Updated: Sep 26, 2020

So as you can see the way that I am going to be displaying recipes is a little odd. It may look like I have made the same blog post twice however, that is as I'm only providing recipes on here for creations that I am completely happy with. So if you're looking for true and tested recipes as opposed to just testing updates then the tested recipes area is the place to go! With that being said here is my new recipe so you can make it at home.


Recipe (Makes 3-4)


Ingredients


4 Large eggs

1/2 cup caster sugar

2 and a half teaspoons vanilla extract

1/2 teaspoon cream of tartar

1 cup cold double cream

1 lemon (just the zest)

4 teaspoons black peppercorns (cracked)

4 tablespoons lemon extract

8 ginger biscuits

4 teaspoons unsalted butter (melted)


Method


  1. Crush the ginger biscuits into small pieces and mix in a ratio of 2 biscuits to 1 teaspoon of butter in each glass. Mix until a crumb or crumbly base is formed and lightly press down. Then place in the freezer until needed.

  2. Place the egg yolks, 1/4 cup of sugar, vanilla extract, lemon extract and 3 tablespoons of the black peppercorns into a bowl. Beat these for 2-3 minutes until lighter and thickened slightly.

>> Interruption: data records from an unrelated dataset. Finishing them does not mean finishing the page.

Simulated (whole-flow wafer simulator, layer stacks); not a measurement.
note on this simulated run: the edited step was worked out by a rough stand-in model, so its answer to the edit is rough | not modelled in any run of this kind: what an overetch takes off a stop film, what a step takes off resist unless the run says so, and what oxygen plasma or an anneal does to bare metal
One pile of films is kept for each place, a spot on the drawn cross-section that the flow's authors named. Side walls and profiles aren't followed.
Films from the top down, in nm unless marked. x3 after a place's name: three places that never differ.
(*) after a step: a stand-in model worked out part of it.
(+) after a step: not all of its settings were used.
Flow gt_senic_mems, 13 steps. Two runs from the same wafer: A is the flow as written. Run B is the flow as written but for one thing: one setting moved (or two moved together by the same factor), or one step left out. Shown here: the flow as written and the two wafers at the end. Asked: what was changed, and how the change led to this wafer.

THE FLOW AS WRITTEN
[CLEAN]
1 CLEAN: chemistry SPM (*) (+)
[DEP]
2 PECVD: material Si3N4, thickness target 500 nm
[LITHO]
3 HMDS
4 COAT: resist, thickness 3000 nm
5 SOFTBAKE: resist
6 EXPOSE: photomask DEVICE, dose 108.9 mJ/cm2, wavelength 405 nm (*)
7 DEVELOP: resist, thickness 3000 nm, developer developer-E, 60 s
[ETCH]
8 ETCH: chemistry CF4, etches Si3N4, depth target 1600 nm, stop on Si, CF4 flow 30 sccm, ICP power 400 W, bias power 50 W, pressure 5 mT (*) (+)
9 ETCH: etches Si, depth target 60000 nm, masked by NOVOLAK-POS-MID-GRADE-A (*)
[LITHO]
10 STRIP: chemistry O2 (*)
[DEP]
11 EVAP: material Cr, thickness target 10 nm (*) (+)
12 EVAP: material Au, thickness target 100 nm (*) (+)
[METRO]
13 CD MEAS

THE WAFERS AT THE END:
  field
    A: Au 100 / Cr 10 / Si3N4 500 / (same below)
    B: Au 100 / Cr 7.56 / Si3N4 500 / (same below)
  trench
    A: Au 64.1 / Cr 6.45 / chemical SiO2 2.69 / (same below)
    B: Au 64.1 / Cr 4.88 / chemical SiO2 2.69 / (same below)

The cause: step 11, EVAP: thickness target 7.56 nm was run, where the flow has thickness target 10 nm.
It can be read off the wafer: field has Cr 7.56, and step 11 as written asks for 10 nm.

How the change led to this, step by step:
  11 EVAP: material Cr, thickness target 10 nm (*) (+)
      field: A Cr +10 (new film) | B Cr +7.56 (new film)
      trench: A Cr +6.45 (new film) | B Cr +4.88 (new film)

  3. Place this mixture in a bowl over simmering water and beat for a further 4-5 minutes until the mixture is thickened further, (close to that of a thin custard), heated through and slightly larger in volume. Be careful to not have the bowl over boiling water or have it in direct contact with the water as both of these can cause the eggs to solidify.

  4. Take off the heat and beat for a further one minute then leave to cool.

  5. To another bowl add 1/3 of the egg whites, the other 1/4 cup of sugar, and the cream of tartar. Whip this until firm peaks form (until when the whisk is lifted out the peaks don't fall back into the mixture, but do fold back downwards at the tip). Fold this into the yolk mixture.

  6. Pour the double (or heavy cream) into another bowl and whisk until soft peaks form (peaks that hold their shape but fold completely over and do not fall back into the mix). Then fold this mixture slowly into the now mixed yolk and white mixtures. Once combined add the remaining teaspoon of black pepper.

  7. Pour this onto the biscuit crumb and grate lemon zest over the top before returning to the freezer for at least 2-3 hours before serving.

  8. Enjoy! This is my first recipe posted and my first recipe that I've been happy enough with to post, so I'm really proud of it! I hope you like it!